Death on the streets
Longtime Chicoan, homeless for at least five years, touched many lives
Thomas Avakian was a quiet man, reserved but well-read, a point he made often when people underestimated his mental acuity.
“He’d say, ‘You may be able to beat me up physically, but mentally, I’ve got you,’” said friend Robert Moffitt Jr. “He loved to debate people. If you said something happened at 8:36, he’d say, ‘No, it happened at 8:39. He’d say, ‘I’m a man who is factual.’”
Moffitt was standing on the sidewalk along West Sacramento Avenue in Chico, holding back tears as he talked about Avakian, who died there last week. He recalled that Tuesday morning (Jan. 23) clearly. As was his custom, he and some friends arrived at Tony’s Liquor sometime after it opened at 8 a.m. Only something was different—Avakian wasn’t there. Just up the street, near the Mechoopda cemetery, an ambulance arrived, and police were there. Moffitt hurried to catch up with one of the officers.
“They wouldn’t’a known who he was if I hadn’t showed up,” Moffitt said, shaking his head. “I said, ‘I just want to check on my friend.’ But he was gone.”
The next day, he spoke with Avakian’s mother. It was part of a ritual—every week, Moffitt would let Avakian use his phone to call his mom in Southern California. In some ways, then, Avakian was close to his family. Moffitt and others had heard stories of him living at the Torres Community Shelter years ago with a daughter. But though he spoke regularly with his parents, he would not take their help—or anyone else’s for that matter.
“We all make our choices in life,” Moffitt said. “At some point, if you want to get better, you’ve got to let that bottle—or whatever it is—go for a while. I got the feeling that Tom was sick, that he knew he was going to die. He wasn’t eating …. He told his mom a week or two ago that, ‘Everything is going to be OK soon.’”
Avakian isn’t the first homeless person to die on the streets of Chico, though numbers for this winter were not available by press time. Certainly, living without a roof as well as other amenities—access to showers, bathrooms, clean clothes and food, to name a few—increase one’s vulnerability.
For Avakian, 51, alcohol was his drug of choice. Moffitt said he was typically the first customer of the day at Tony’s Liquor at 8 a.m. He’d buy a tall boy and settle in with the newspaper along the fence near the car wash next door. That’s where Laurie Maloney first met Avakian, after seeing pictures of him and another man, outside Monstros Pizza, posted to Facebook page Chico First. Part of the caption reads, “I don’t understand why they are there most the time. Whether it’s them or others, always incredibly drunk and/or high.”

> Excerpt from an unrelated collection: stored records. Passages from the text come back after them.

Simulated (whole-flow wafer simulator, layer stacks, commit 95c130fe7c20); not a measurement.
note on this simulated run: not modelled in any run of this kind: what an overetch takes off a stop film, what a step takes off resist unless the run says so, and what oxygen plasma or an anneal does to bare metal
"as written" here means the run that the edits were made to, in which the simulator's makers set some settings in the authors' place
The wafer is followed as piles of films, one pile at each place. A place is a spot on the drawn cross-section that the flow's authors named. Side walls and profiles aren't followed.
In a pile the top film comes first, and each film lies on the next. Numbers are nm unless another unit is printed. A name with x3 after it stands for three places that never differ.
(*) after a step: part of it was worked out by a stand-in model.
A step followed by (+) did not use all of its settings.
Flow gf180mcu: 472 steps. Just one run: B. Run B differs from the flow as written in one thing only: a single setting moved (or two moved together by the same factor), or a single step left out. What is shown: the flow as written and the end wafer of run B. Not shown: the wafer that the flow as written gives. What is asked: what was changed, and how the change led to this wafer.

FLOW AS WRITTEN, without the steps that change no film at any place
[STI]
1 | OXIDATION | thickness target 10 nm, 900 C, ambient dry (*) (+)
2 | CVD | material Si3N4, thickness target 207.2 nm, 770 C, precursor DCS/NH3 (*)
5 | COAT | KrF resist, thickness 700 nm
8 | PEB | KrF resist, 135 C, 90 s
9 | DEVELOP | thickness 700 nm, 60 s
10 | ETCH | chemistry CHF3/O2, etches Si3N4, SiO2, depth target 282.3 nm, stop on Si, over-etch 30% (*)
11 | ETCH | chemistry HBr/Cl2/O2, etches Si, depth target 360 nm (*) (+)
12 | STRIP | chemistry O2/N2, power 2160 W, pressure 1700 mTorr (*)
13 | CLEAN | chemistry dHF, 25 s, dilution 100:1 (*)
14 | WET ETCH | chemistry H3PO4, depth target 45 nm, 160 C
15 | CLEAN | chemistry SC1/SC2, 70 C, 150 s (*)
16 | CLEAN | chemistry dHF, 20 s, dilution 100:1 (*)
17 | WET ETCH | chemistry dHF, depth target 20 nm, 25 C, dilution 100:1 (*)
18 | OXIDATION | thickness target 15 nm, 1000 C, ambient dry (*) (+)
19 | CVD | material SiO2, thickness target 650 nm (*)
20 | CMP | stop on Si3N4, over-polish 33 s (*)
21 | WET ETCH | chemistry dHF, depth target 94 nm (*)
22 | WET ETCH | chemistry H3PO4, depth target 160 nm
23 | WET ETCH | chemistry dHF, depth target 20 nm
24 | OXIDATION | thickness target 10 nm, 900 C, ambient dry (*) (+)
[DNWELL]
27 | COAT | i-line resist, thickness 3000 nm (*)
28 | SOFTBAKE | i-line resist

“You know how Facebook is these days,” Maloney said during a recent interview. “I feel like it’s just gotten worse.”
She was referring to the rants people post, many of them including photographs of individuals, negatively labeling them. She saw the photo of the people outside Monstros Pizza and, at the request of Chico First moderator Rob Berry, headed over there and introduced herself to Avakian.
“Tom was so interesting because so many people here knew him,” Maloney said. “He’d been here for 20 years, he worked at restaurants here ….”
She sat and talked with Avakian to get to know him, taking the photograph that accompanies this story as a way to offer a little humanity to this man who was previously labeled on social media as just another homeless drunk. She showed him that picture.
“He felt bad and said he wasn’t doing anything wrong,” Maloney wrote in her follow-up post about Avakian. “He was sad to see the picture and told me, ‘I was just sleeping.’”
“Tom had been on and off the street here for the last 5 years and has lived in Chico since 1999,” she continued. “He was in the restaurant business and came up here to help with opening a new restaurant back then. The restaurant closed a few years back. He told me that he has friends and family that love him, but his pride won’t let him take financial help, and he doesn’t have any income now.
“When I walked up to him, he was reading the newspaper and told me he reads it every day. He isn’t out of touch, he just doesn’t have hope. So many need some hope!”
Maloney’s post sparked a lot of responses, including offerings of clothing and other help for Avakian. They weren’t the only ones willing to help. Moffitt said there were many people who cared about him, who offered him help. “He affected everyone’s life on this street,” he said with a smile.
Maloney agreed, commenting on how friendly Avakian had been on her arrival. For her, his story is a great reminder that homelessness “can happen to anybody” and why she and the Chico Posse Foundation go out of their way to post photos and bios of local homeless people on their Facebook page. “So many people don’t stop to find out their story,” she said.
For Moffitt, Avakian’s death is a sad ending—“I’m sad and mad, because he got to my heart,” he said. But he’s glad to know that he made a difference in the man’s life while he could.
“You have two dates in this life—you have your birth date, then you have a dash, and your death date. It’s what you do in between that matters,” he said. “At least I did something here, for him.”